Saturday, October 24, 2020

Fall in the North Cascades!

Fall colors above Rainy Lake
The North Cascades are a fabulous place to spend time in the fall with vibrant colors all around.  The fall season begins as early as mid September in some areas, and lasts to mid-October in others.

A visit to areas around Mt. Baker in mid-September will find the berry leaves on fire.  Some of my favorite hikes for these are Boulder Ridge, Rainbow Ridge, Park Butte and Ptarmigan Ridge.  I'm sure there are more!

As the month of September moves on, many more places begin to turn vibrant red throughout the range.  By the end of the month, hikes near Rainy and Washington Pass along the North Cascades Highway (SR-20) become VERY popular destinations (too popular - go on a weekday and go early or late in the day).

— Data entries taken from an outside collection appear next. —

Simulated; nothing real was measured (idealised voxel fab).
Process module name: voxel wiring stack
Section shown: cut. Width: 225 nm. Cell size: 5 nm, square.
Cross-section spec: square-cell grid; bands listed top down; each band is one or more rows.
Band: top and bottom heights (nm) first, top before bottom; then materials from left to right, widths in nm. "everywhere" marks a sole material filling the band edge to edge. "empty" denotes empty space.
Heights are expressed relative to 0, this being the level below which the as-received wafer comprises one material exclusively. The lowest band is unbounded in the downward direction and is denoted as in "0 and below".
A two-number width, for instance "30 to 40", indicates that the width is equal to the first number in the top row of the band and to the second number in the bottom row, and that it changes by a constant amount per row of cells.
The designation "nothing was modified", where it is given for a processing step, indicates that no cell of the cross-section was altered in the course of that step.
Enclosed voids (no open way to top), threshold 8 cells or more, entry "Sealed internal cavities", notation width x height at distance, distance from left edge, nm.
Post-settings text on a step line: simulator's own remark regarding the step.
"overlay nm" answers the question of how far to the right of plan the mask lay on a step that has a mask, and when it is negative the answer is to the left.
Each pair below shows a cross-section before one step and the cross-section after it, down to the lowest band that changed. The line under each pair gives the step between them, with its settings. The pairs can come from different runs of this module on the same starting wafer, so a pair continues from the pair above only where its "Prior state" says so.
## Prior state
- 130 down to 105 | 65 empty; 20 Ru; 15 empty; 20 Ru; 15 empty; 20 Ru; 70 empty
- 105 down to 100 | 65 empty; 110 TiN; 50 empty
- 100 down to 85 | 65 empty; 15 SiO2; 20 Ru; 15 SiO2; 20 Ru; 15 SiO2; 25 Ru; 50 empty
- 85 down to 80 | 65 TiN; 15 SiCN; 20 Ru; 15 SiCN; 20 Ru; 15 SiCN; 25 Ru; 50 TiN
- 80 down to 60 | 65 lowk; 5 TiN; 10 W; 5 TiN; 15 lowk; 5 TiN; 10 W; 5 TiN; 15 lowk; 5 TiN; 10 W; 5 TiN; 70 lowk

The arrival of October sends most fall color enthusiasts into pandemonium!  Not only are the reds still typically vibrant, the needles of larch begin to turn gold.  Peak for the larch are typically close to mid-October.  By the time they are truly at peak, much of the reds will have likely disappeared in my experience.

Larch are found on eastern side of the Cascades only, mostly (if not entirely) north of I-90.  In the North Cascades, excellent places to view them are near Washington and Rainy Pass, as well as hikes reached from Winthrop, Twisp and Carlton.

Fall colors below peaks of the
North Cascades
Early October is also a fantastic time to make the drive to Artist Point, located at the end of the Mount Baker Highway (Highway 542).  There are no larch here, but picture perfect scenes exist right from the parking lot for those not wishing to hit the trail.

Of course every year can be slightly different on the timing, mostly based on temperatures and weather patterns.  The amount of precipitation during the summer months can also play a huge factor on the quality of colors.

In my experience, the biggest challenge to viewing late season colors are the big white snowflakes!  It can snow at any time in the upper elevations of the Cascades.  But the North Cascades seem to be especially prone to it, and likely in early to mid-October.  I have tried to revisit one of my favorite larch viewing backpacks on multiple occasions.  While my first visit at peak time went off perfectly, all my subsequent attempts have ended in being turned back by deep snow or storms.  So I've learned not to take anything for granted!

There are some things to be careful for during this time.  First off, it is hunting season.  So if you are visiting an area outside of North Cascades National Park, be sure to where bright clothes to be easily seen.

Mount Shuksan Reflection
The second is to be prepared for cold temperatures.  Sunny and nice days can be even colder than snowy days due to the lack of cloud cover insulating the air.  This is especially a concern in early mornings and late evenings.  Even if it is comfortable outside when you start out, be sure and throw some warmer layers in your pack, including jacket, hat and gloves.

As always, thanks for looking!  You can view more of my images from the North Cascades in my North Cascades Gallery.

Hope to see you on the trail!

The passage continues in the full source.